Almost certainly, a formulaic series of half-hour pilots is in the pipeline. In Ole Ole, a troupe of raunchy flamenco dancers perform nightly at a club owned by a ring of cockney Costa del Criminals. One of the criminals is a houseproud homosexual. In Cuckoo a family of strait-laced Swiss clock-makers, one of whom is a houseproud homosexual, are somewhat distracted by the saucy girls from the posh English finishing school next door. In Mammary Mia, four Allied soldiers are marooned in the desert with four randy Italian prostitutes posing as Red Cross nurses. One of the soldiers is a houseproud homosexual.

Actually, Mammary Mia was on last night, although for some reason a creative duo not renowned for subtlety have restrained themselves and called it Which Way to the War? (ITV). The other two pilots are as yet just brainwaves awaiting a sidesplitting script.

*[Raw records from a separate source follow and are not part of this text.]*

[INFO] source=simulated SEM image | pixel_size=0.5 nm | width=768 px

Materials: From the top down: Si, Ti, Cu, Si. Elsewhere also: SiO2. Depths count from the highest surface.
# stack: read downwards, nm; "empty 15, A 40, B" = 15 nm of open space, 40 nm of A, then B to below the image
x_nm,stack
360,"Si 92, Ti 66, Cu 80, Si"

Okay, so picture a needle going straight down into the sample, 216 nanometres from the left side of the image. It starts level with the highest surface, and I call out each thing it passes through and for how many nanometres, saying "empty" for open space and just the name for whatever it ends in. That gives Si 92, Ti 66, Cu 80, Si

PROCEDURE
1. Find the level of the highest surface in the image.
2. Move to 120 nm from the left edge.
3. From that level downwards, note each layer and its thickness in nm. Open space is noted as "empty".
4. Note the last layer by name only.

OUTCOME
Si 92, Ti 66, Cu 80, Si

The war remains an attractive place for Croft and Lloyd to take their crayons because, like language schools, it affords access to a bottomless pit of gags about racial stereotypes. No matter that some of them creak towards you on a Zimmer frame. 'Them Eyetie trucks have got special gears,' said the cockney soldier in Which Way to the War?: 'one forward, five reverse.' It's believed that a version of this joke was first cracked by one of Hannibal's elephant handlers as the Carthaginian army gazed down from the Alps on to the mist-covered plains of the Po valley.

In the comic universe painted by Croft and Lloyd, if a joke isn't about race then it must be about sex, just as a coin that doesn't land heads must land tails. Unless perchance it's about both race and sex. As a plot device, the Italian whores are a masterstroke of double- decker joke construction: they're not English, which you've got to admit is hilarious, and they're on heat, which is hugely sniggersome. 'No getta da dough, no droppa da drawers,' the dolled-up tarts chant in unison when they discover that the soldiers are penniless. And no spenda too much time ona da catchlines.

From one or two promising situations, it's plain that Croft and Lloyd know their Shakespearian comedy; they just choose not to follow the example. When two pairs of British and Australian soldiers meet in the desert, run out of ammo and then surrender to each other simultaneously, a case of mistaken identity is sitting there waiting to be milked, but the script doesn't actually take you to the point of maximum comic potential, the point when the enemies realise they are in fact allies. Instead we cut to inside the barracks (where the Scottish soldier is being a houseproud homosexual) and both parties admit that, 'we thought you was Gerries'.

Under fire, one Aussie asks the other if he's got anything white with which to surrender. 'If you asked me five minutes ago,' he replies, 'I would have said my underpants.' What's in those underpants is pretty much the same as what's in this comedy.

Just as the umbrella term 'humour' is wide enough to include Which Way to the War?, so Tights] Camera] Action] (C4) qualifies as dance. Last night Lea Anderson introduced a head shot of a Japanese woman screaming, several Japanese men being expressionist in a dockyard, three pixillationist commercials for a New York hotel and herself as Joan of Arc. You get some pretty big umbrellas these days.